+1 (non-binding)

"Manoharan, Arun" <armanoha...@ebay.com>编写:

>Hello Everyone,
>
>Thanks for all the feedback on the Eagle Proposal.
>
>I would like to call for a [VOTE] on Eagle joining the ASF as an incubation 
>project.
>
>The vote is open for 72 hours:
>
>[ ] +1 accept Eagle in the Incubator
>[ ] ±0
>[ ] -1 (please give reason)
>
>Eagle is a Monitoring solution for Hadoop to instantly identify access to 
>sensitive data, recognize attacks, malicious activities and take actions in 
>real time. Eagle supports a wide variety of policies on HDFS data and Hive. 
>Eagle also provides machine learning models for detecting anomalous user 
>behavior in Hadoop.
>
>The proposal is available on the wiki here:
>https://wiki.apache.org/incubator/EagleProposal
>
>The text of the proposal is also available at the end of this email.
>
>Thanks for your time and help.
>
>Thanks,
>Arun
>
><COPY of the proposal in text format>
>
>Eagle
>
>Abstract
>Eagle is an Open Source Monitoring solution for Hadoop to instantly identify 
>access to sensitive data, recognize attacks, malicious activities in hadoop 
>and take actions.
>
>Proposal
>Eagle audits access to HDFS files, Hive and HBase tables in real time, 
>enforces policies defined on sensitive data access and alerts or blocks user’s 
>access to that sensitive data in real time. Eagle also creates user profiles 
>based on the typical access behaviour for HDFS and Hive and sends alerts when 
>anomalous behaviour is detected. Eagle can also import sensitive data 
>information classified by external classification engines to help define its 
>policies.
>
>Overview of Eagle
>Eagle has 3 main parts.
>1.Data collection and storage - Eagle collects data from various hadoop logs 
>in real time using Kafka/Yarn API and uses HDFS and HBase for storage.

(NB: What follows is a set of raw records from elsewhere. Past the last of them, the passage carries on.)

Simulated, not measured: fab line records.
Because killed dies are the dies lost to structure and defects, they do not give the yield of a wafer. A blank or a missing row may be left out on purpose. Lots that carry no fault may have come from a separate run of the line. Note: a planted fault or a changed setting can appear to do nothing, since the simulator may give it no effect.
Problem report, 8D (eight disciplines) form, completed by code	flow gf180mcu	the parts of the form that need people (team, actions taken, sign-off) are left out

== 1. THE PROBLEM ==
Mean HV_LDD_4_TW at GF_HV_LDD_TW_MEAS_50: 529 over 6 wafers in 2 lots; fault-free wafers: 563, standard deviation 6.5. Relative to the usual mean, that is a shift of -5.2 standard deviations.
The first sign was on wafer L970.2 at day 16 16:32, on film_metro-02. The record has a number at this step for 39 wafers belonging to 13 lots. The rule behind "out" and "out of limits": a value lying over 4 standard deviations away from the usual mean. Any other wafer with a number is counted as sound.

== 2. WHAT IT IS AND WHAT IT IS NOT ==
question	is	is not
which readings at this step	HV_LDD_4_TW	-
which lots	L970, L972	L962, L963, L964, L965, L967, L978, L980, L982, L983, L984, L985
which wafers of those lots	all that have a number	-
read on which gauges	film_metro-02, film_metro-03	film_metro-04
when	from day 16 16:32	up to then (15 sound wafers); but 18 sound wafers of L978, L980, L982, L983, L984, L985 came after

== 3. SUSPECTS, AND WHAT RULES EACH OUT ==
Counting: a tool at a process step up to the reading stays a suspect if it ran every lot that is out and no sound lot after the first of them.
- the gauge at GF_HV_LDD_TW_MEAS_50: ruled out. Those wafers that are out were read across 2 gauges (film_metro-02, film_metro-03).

>2.Data processing and policy engine - Eagle allows users to create policies 
>based on various metadata properties on HDFS, Hive and HBase data.
>3.Eagle services - Eagle services include policy manager, query service and 
>the visualization component. Eagle provides intuitive user interface to 
>administer Eagle and an alert dashboard to respond to real time alerts.
>
>Data Collection and Storage:
>Eagle provides programming API for extending Eagle to integrate any data 
>source into Eagle policy evaluation framework. For example, Eagle hdfs audit 
>monitoring collects data from Kafka which is populated from namenode log4j 
>appender or from logstash agent. Eagle hive monitoring collects hive query 
>logs from running job through YARN API, which is designed to be scalable and 
>fault-tolerant. Eagle uses HBase as storage for storing metadata and metrics 
>data, and also supports relational database through configuration change.
>
>Data Processing and Policy Engine:
>Processing Engine: Eagle provides stream processing API which is an 
>abstraction of Apache Storm. It can also be extended to other streaming 
>engines. This abstraction allows developers to assemble data transformation, 
>filtering, external data join etc. without physically bound to a specific 
>streaming platform. Eagle streaming API allows developers to easily integrate 
>business logic with Eagle policy engine and internally Eagle framework 
>compiles business logic execution DAG into program primitives of underlying 
>stream infrastructure e.g. Apache Storm. For example, Eagle HDFS monitoring 
>transforms audit log from Namenode to object and joins sensitivity metadata, 
>security zone metadata which are generated from external programs or 
>configured by user. Eagle hive monitoring filters running jobs to get hive 
>query string and parses query string into object and then joins sensitivity 
>metadata.
>Alerting Framework: Eagle Alert Framework includes stream metadata API, 
>scalable policy engine framework, extensible policy engine framework. Stream 
>metadata API allows developers to declare event schema including what 
>attributes constitute an event, what is the type for each attribute, and how 
>to dynamically resolve attribute value in runtime when user configures policy. 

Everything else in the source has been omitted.